Amityville events left children haunted

In an update to an earlier story, here, filmaker, Eric Walter, has made a documentary from his years of research into the Amityville haunting case, “My Amityville Horror”.

Still Haunted by Amityville – WSJ.com.

[...]The film, which will have its New York premiere Saturday at IFC Center as part of the third annual DOC NYC festival, features the first-person testimony of Daniel Lutz, the eldest of the Lutz siblings, who was 9 when the events occurred. A recluse who had a troubled, combative relationship with his stepfather and claims to have been homeless for a period after leaving his family in his early teens, Mr. Lutz has kept his secrets to himself until now.

Mr. Lutz is not expected to make a public appearance with the film, nor is he doing interviews to promote it. According to Mr. Walter, Mr. Lutz’s brother Christopher and sister Melissa did not participate because “they either don’t want to talk about the experience or they want to do it in their own fashion.”
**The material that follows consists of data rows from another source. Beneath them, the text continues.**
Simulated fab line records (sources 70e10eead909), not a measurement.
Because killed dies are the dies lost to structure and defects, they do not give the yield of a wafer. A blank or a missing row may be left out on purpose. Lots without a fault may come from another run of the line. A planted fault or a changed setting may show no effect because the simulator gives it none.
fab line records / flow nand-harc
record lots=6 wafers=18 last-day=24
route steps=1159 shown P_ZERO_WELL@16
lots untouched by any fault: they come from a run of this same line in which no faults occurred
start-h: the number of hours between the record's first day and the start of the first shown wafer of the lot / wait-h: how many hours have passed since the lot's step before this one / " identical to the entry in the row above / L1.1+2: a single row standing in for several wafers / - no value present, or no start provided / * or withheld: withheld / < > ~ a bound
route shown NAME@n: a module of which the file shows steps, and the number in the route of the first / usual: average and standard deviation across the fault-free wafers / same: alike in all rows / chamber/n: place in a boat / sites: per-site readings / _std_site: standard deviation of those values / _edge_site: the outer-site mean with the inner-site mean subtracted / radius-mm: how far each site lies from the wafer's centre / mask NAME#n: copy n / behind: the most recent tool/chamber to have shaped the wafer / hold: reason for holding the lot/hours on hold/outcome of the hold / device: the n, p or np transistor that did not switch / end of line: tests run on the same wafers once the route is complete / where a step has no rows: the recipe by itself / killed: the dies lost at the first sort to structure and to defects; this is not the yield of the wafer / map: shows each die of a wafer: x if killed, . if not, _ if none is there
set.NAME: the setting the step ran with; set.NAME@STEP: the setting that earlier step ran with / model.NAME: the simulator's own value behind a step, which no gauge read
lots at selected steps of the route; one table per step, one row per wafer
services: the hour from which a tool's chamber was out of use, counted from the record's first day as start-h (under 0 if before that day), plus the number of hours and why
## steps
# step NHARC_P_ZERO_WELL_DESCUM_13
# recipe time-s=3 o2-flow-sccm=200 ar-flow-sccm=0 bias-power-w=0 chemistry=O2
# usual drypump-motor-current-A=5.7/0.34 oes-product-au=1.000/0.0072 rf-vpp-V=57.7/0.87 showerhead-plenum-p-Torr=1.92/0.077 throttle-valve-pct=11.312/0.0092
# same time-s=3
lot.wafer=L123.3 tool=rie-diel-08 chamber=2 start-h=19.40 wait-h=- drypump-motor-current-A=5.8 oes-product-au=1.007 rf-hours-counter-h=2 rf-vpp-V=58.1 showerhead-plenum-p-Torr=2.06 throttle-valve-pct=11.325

In the film, Mr. Lutz’s conversation with Mr. Walter (who sits off-camera) becomes tense at times, the wrong question igniting flashes of anger. At the very end, he walks off. Skeptics might suggest he has coped with real childhood trauma by incorporating the lore promoted by his stepfather into his memories. “He was haunted by this man, along with these events,” the filmmaker said, “and they seemed to intermingle into this one energy.”

There is plenty of evidence to show that the Amityville case did not happen AT ALL like the books and movies described. What did happen? We will likely never know for sure. But what we DO know is that it clearly affected the children and the entire family. It did not end well for the Lutz’. But the legacy suggests that there are not really haunted houses, just haunted people.

The actual Amityville house today.

  1 comment for “Amityville events left children haunted

  1. November 11, 2012 at 6:56 PM

    Way back in 1982, Hammer Films and ITV broadcast a fictionalized version of the Amityville case, in which a family sets up an elaborate (and gruesome) haunting hoax in order to score a book deal. I don’t want to give away the ending, except to say that it’s entirely relevant to this post.

    It’s pretty graphic (British broadcast standards in the 80s being quite different from those in the US), but if you’re a horror fan of a skeptical bent it’s well worth watching, and you can see it on YouTube.

    The House that Bled to Death, Hammer Films, ITV, 1982. 51:42.